Fittingly, Strange share the first single from Horror on Halloween. Too Much is a sonic and lyrical love letter from Strange to himself, growing from a deflated ego into a feral giant. As the LP’s opening salvo, Too Much sets the tone for the Baltimore-based genre-shifter’s third outing with nods to early hits by the Isleys and Brothers Johnson. The track comes alongside a video directed by Caity Arthur, filmed at a haunted house in Baltimore.
“This is the sonic thesis of the album,” Strange says. “I feel like if you like this you’ll love everything else. This record is about things that scare me. And this song is about that feeling of being overwhelmed by life. This song is about those feelings. Too much to hold, Heaven to touch.”
The second single Wants Needs is an uproarious confessional that finds Strange’s stylistic range and aptitude for genre-melting pop music at its sharpest. What begins as a pitch-perfect indie-rock earworm gradually crescendos into a full force anthem, anchored by disarming self-assuredness. “I realised a couple years ago that if music is really going to work out long-term, I want/need more fans. Of course, it’s a timing and numbers game — but race is a powerful component too. I don’t see a lot of people like me in the indie space making long-term livings on their records. I worry people may have a hard time connecting to me because I don’t look/sound like them. That I’m fun to root for, but not actually supported. This song is about how much that worries me — fully understanding that a lot of these neurosis are of my own making.”

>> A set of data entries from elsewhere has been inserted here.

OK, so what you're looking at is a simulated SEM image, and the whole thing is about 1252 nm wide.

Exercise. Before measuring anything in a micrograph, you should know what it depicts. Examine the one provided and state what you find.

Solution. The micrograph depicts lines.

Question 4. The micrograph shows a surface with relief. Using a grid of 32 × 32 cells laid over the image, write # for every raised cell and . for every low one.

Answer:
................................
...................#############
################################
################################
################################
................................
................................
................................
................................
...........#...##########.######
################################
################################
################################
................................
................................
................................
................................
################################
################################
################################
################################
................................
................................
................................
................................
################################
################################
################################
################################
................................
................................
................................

Born in Ipswich, England to a military father and opera-singer mother, Strange had a peripatetic childhood before eventually settling in Mustang, Oklahoma. He cut his teeth playing in hardcore bands in D.C. and Brooklyn while working in the Obama administration and the environmental justice movement. Since releasing his 2022 sophomore album Farm to Table, Strange has toured alongside boygenius, Clairo, Dijon and The National. Recently, his music has been featured on multiple TV and film soundtracks.”